Nikki Hiltz runs 9:15 for 2 miles, 116th Millrose Games
The Armory, New York, NY, USA, photo by Kevin Morris

Nikki Hiltz, who hadn’t raced anything above a mile since 2019, took fourth place in 9:15.80. She will run the 1500 at the USATF Indoor Track & Field Championships in Albuquerque, NM, next weekend.

Bonus Action

Yaroslava Mahuchikh takes in a Millrose HJ, photo by Kevin Morris

-High jump: reigning indoor and outdoor world champion Yaroslava Mahuchikh cleared 2.00 meters, taking the win and breaking the meet and facility records. American Vashti Cunningham, a 13-time national champion, took second place with a jump of 1.97 meters.

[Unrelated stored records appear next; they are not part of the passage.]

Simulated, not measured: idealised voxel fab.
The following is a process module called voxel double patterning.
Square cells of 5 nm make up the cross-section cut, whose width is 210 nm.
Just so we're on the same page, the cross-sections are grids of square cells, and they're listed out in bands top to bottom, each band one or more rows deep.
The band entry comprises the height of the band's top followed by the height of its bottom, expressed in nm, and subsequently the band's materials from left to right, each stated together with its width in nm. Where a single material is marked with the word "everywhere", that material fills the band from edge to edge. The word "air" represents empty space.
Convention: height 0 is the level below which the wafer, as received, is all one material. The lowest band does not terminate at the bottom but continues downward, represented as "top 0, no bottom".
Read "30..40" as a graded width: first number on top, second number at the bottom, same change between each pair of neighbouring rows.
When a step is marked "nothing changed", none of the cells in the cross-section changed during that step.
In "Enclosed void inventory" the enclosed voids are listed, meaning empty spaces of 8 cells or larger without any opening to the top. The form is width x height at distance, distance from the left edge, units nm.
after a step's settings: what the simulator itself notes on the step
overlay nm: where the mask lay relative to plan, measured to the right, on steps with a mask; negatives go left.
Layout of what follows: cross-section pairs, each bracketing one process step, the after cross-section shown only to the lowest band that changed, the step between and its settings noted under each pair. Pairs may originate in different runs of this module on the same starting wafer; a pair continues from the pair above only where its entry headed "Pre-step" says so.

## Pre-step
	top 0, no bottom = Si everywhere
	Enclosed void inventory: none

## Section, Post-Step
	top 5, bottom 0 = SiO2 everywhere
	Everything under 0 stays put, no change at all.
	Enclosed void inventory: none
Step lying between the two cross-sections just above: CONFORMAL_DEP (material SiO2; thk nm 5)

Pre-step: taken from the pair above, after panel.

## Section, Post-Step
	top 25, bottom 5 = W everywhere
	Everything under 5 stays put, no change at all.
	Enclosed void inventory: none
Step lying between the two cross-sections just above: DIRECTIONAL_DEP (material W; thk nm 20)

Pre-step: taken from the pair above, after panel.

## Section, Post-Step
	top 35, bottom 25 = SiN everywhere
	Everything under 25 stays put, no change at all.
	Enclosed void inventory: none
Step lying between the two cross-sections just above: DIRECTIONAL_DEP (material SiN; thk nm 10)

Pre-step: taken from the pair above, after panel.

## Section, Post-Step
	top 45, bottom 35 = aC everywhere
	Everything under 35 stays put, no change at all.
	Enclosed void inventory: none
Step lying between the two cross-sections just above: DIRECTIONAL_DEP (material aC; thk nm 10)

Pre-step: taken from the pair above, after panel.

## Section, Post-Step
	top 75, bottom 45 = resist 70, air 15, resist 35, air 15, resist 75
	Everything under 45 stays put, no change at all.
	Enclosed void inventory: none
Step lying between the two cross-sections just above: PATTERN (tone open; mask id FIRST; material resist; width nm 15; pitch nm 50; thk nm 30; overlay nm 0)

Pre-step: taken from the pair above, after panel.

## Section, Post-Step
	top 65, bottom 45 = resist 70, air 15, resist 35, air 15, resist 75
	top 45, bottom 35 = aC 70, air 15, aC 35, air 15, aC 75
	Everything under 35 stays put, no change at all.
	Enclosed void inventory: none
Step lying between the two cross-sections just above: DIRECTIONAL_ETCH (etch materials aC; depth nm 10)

Yaroslava Mahuchikh takes HJ win in 2 meters, photo by Kevin Morris for Millrose Games

High school 4×200 meter relay: Montverde Academy (FL) set a meet record with a time of 1:34.78, keeping Bullis (MD) winless in the 4×200 on the day (they also took second in the boy’s race).

Youth Relays, photo by Kevin Morris for Millrose Games

High school mile: Samantha Humphries from Flower Mound, TX, took it out hard, clocking a 66-second first quarter, and she never gave up the lead, cruising to victory in 4:41.43 – nearly three seconds ahead of second place.